The fast paced, sweltering family week came to an end and it all caught up with us. The children hit a few days of fun/sugar/excitement hangover. It all caught up with me too and I ended up shouting in Dominic's face. Excellent move. We were so freaking tired that night, he told me to go to bed. We both crashed and planned to deal with it the next night. One child headed off for a sleepover and the house was quiet.
It was an extremely hard spanking, as expected. There was no floating away to subspace. It just sucked with additional humbling enhancements.
We re-connected and as I started to lay my head on my pillow, I noticed my phone screen flashing. The child needed picked up. Since I was specifically being cried for, I headed out. By the next evening, we'd learned a few important lessons.
It was an extremely hard spanking, as expected. There was no floating away to subspace. It just sucked with additional humbling enhancements.
We re-connected and as I started to lay my head on my pillow, I noticed my phone screen flashing. The child needed picked up. Since I was specifically being cried for, I headed out. By the next evening, we'd learned a few important lessons.
- Do not skip aftercare.
- Do not drive freshly spanked. That was the most miserable drive of my life. Being miserable after a spanking is really frustrating when you're by yourself and the HOH isn't holding you.
- Do not sleep in the same bed with a wiggly small child when nearly every inch of your body is sore and exhausted.
- Not sleeping after a hard spanking and adventurous sex will result in the worst subdrop of your life.
- Exhausted and emotional with a full day ahead is a great way to work yourself into another pickle.
Life just happens sometimes, but we have a very real understanding of the need to be well-rested and follow up with rest when any kind of power exchange happens. So even though just 48 hours ago I took a pretty hard spanking, we're heading back to the basement tonight to clear my head and get back into the groove we know works well.
Ouch.
Sunday, July 8, 2018
Default State.
The stars have aligned and I have found myself with nothing to do after putting the children to bed. Bedtime wasn't a crisis, the laundry and kitchen are under control... it's the strangest situation to be in!
We're taking a deep breath after a full week with extended family. It's suffocatingly hot and the kids kept our days very busy. Even if we weren't running around, just keeping up with small children is a busy enough day! In prior years, family events could be very stressful and I'd find myself in trouble regularly. Either my smart mouth got the best of me or I committed to plans without discussing with Dominic. This week had a few check-in spankings but not any punishments. An absolute record!
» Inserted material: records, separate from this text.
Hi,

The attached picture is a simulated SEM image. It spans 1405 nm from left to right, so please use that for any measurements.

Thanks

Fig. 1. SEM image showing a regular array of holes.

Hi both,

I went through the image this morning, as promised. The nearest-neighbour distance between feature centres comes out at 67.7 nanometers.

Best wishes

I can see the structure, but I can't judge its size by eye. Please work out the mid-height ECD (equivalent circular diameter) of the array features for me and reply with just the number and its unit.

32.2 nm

It's extremely difficult to do family or group activities with couples in completely different dynamics. The roles we take leave the privacy of our home with us. At this juncture, I've learned choosing to submit is easier. Not easier because I won't get spanked. Easier because we function better. Instead of demanding he accompany the kids out on the water, I asked him to please do it and acknowledged I'd owe him. I didn't disappear into Target and surprise him with the expense. We talked before the week started about anticipated expenses and activities. It's so much easier to do that rather than try to discuss finances quietly in a crowded house while the grill is hot and kids are running in sprinklers! (Trust me, I know this exact situation!)
This spring, I had made plans for our oldest that I really thought would work. When Dominic and I went over the plans for this week he vetoed a pretty big thing I had penciled in. It was not a lengthy conversation. He said "That's not happening. That's going to be a disaster." And we moved onto the next topic.
As the schedule played out, it was patently obvious he was right. Our child didn't even notice the missing activity. Our schedule was too full!
Lesson re-learned: Default to submission. Especially on the most un-sexy of things like how many activities a child can do in one summer and how much money you've spent on a birthday party. Those things can cause such unnecessary stress in an already busy, tiring season of life. This was a brief conversation then he jumped into the pool with our kids. Please note, he doesn't enjoy swimming but they do and they adore him. Why would I have ruined that afternoon needing to be right?
Even if you don't do this thing and accidentally stumbled onto my blog, I hope you can takeaway that you really need to give your partner some credit. I know my husband isn't an idiot and he certainly doesn't think I'm dumb either. (If you think they're dumb, then for the love of God, what are you doing with this person?!)
We had enough on our plate keeping family from continually giving our children sugar, multiple nights of loud fireworks ruining sleep, navigating activities in the heat. I felt like we were both tuned into each other and our kids this past week. It felt really good to end the week knowing that we were solid as opposed to how this has gone during other family weeks.
Lest you think I'm on some kind of high horse, I absolutely had help being in this state of defaulting to submission. While I didn't get in trouble for any blatant violations, my tone and resting bitch face let him know when I needed to be ass up. Dominic grabbed time for check-ins and stress relief to keep us on this even keel. The quiet implements are awful but they have the desired effect. Thanks, Cane-iac!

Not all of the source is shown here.